Advocates of greater intangible asset reporting frequently make the criticism that the published financial statements of companies do not adequately reflect the value of…
Abstract
Purpose
Advocates of greater intangible asset reporting frequently make the criticism that the published financial statements of companies do not adequately reflect the value of intangible assets and hence provide potentially misleading information to the users of the financial statements. The purpose of this paper is to evaluate whether since the introduction of “fair value accounting,” particularly in respect of the treatment of acquired “goodwill” shown on consolidated balance sheets, these criticisms retain any validity. The paper investigates the extent to which it can be confidently asserted that the recognition of acquired goodwill and the post‐acquisition rules for recognizing any goodwill “impairment” has materially improved the information available to the users of financial statements and/or whether these developments have resulted largely in providing self‐interested managers with greater opportunities to engage in earnings and balance sheet manipulations that are of doubtful value to users.

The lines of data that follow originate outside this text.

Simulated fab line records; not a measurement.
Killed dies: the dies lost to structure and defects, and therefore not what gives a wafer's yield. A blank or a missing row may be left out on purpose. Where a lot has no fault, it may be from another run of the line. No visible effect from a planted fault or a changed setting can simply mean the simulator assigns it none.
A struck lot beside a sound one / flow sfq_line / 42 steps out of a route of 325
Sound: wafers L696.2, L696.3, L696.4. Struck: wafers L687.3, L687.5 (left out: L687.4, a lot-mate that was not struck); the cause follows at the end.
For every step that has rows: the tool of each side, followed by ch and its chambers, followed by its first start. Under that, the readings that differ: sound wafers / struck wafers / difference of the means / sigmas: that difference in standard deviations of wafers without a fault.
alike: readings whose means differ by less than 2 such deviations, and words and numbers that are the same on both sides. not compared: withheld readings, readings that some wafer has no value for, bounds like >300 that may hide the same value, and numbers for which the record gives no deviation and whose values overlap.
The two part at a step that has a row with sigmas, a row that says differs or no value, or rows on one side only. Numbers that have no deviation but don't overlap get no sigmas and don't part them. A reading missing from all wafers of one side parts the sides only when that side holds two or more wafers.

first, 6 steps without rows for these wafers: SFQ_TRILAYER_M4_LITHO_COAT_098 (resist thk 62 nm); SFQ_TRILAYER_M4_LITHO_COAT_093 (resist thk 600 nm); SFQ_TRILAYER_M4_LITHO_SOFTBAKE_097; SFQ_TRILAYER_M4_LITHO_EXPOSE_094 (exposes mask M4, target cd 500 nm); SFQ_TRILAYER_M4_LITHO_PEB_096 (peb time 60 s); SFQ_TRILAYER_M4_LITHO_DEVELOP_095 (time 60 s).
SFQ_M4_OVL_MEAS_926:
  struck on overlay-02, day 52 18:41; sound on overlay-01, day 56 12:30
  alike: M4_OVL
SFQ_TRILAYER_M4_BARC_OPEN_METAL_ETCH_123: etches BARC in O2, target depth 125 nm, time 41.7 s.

Design/methodology/approach
The paper critically reviews the rules and the intentions of accounting policy makers in relation to fair value acquisition accounting and evaluates the empirical evidence relating to corporate behavior in this area.
Findings
Despite the presumed benefits associated with fair value accounting, it is shown that in practice managerial self‐interests and earnings management concerns appear to motivate many goodwill impairment decisions. However, as investors and analysts have always had the option to adjust, or indeed totally ignore, reported accounting numbers it is far less certain whether this reporting behavior actually misleads users or significantly reduces the information content (reliability and relevance) of the financial statements.
Originality/value
The paper provides an overview of the accounting treatment and reporting consequences associated with the introduction of fair value accounting in respect of acquired goodwill.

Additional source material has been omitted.